How to one hot encode unordered discrete data in python?

Question

Problem

There seems no easy way to one-hot-encode data that has no order. My question is, what is the best way to one-hot-encode values that have no particular order? And if there is no standardised way to do this, why should one-hot-encoded features be ordered?

Example

I am trying to one-hot-encode a set of features where the values are custom objects. My object looks like this:

class MyObject(object)
    def __init__(self, identity):
        self.identity = identity

    def __hash__(self):
        return self.identity

    def __eq__(self, other):
        return self.identity == other.identity

In this setting each instance of MyObject can be compared on equality. Suppose we have the following list of objects:

objects = [MyObject(0), MyObject(1), MyObject(0)]

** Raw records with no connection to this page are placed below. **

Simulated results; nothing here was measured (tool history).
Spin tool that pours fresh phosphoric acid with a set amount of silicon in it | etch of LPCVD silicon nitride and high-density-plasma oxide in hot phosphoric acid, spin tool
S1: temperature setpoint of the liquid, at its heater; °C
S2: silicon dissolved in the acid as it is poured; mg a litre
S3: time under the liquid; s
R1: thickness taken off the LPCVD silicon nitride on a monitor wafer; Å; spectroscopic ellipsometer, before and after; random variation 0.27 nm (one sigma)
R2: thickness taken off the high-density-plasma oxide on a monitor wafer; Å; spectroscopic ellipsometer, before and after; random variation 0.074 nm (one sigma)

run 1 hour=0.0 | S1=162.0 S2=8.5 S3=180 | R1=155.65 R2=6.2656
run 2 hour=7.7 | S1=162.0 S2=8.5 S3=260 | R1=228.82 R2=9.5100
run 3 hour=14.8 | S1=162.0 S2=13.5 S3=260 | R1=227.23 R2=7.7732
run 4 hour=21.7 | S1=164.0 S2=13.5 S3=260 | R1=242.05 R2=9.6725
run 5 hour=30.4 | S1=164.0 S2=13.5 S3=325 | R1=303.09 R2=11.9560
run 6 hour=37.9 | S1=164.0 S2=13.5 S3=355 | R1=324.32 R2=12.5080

The function set(objects) yields a set of 2 objects, namely MyObject(0) and MyObject(1). This is indeed the behaviour that I expect. Therefore, when I try to one-hot-encode this data, I would expect something in the form of:

index   MyObject_0, MyObject_1
    0            1           0
    1            0           1
    2            1           0

However, all solutions that I tried require data to be one-hot-encoded to have some sort of order, whereas that is undefined in my case. I think it should still be possible to have a one-hot-encoding if the order is undefined as in that case it does not matter which one-hot-encoded feature is before the other.

Attempted solutions

Pandas dataframe

My first attempted solution was using pandas' get_dummies() function.

import pandas as pd

objects   = [MyObject(0), MyObject(1), MyObject(0)]
dataframe = pd.DataFrame({'MyObjectFeature': objects})
dummies   = pd.get_dummies(dataframe)

However, this example gives a TypeError:

TypeError: 'values' is not ordered, please explicitly specify the categories order by passing in a categories argument.

Scikit-learn LabelEncoder & OneHotEncoder

My second attempt was using Scikit-learn's LabelEncoder to encode the values before putting them into a OneHotEncoder object. However, in the LabelEncoder the same problem as using Pandas dataframes arises.

from sklearn.preprocessing  import LabelEncoder, OneHotEncoder

objects = [MyObject(0), MyObject(1), MyObject(0)]
encoder = LabelEncoder()
dummies = encoder.fit_transform(objects)

This example also gives a TypeError:

TypeError: '<' not supported between instances of 'MyObject' and 'MyObject'

Custom solution

I also created my own UnorderedLabelEncoder object to encode labels without requiring an order. This works fine, but I would like to know if there is a standard solution to my problem, i.e. using well-known libraries. Or if this is not the case, I would like to know if there is a reason for requiring ordered features?

class UnorderedLabelEncoder(object):

    def __init__(self):
        """ CustomLabelEncoder is capable of handling any
            hashable object including None values.
            """
        self.classes_ = dict()

    def fit(self, y):
        """ Fit label encoder.

            Parameters
            ----------
            y : array-like of shape (n_samples,)
                Target values.

            Returns
            -------
            self : returns an instance of self.
            """
        self.classes_ = {o:i for i, o in enumerate(set(y))}
        return self

    def fit_transform(self, y):
        """ Fit label encoder and return encoded labels.

            Parameters
            ----------
            y : array-like of shape [n_samples]
                Target values.

            Returns
            -------
            y : array-like of shape [n_samples]
        """
        self.fit(y)
        return self.transform(y)

    def transform(self, y):
        """ Transform labels to normalized encoding.

            Parameters
            ----------
            y : array-like of shape [n_samples]
                Target values.

            Returns
            -------
            y : array-like of shape [n_samples]
        """
        return np.array([self.classes_.get(x, -1) for x in y])

Question

Just to reiterate: My question is, what is the best way to one-hot-encode values that have no particular order? And if there is no standardised way to do this, why should one-hot-encoded features be ordered?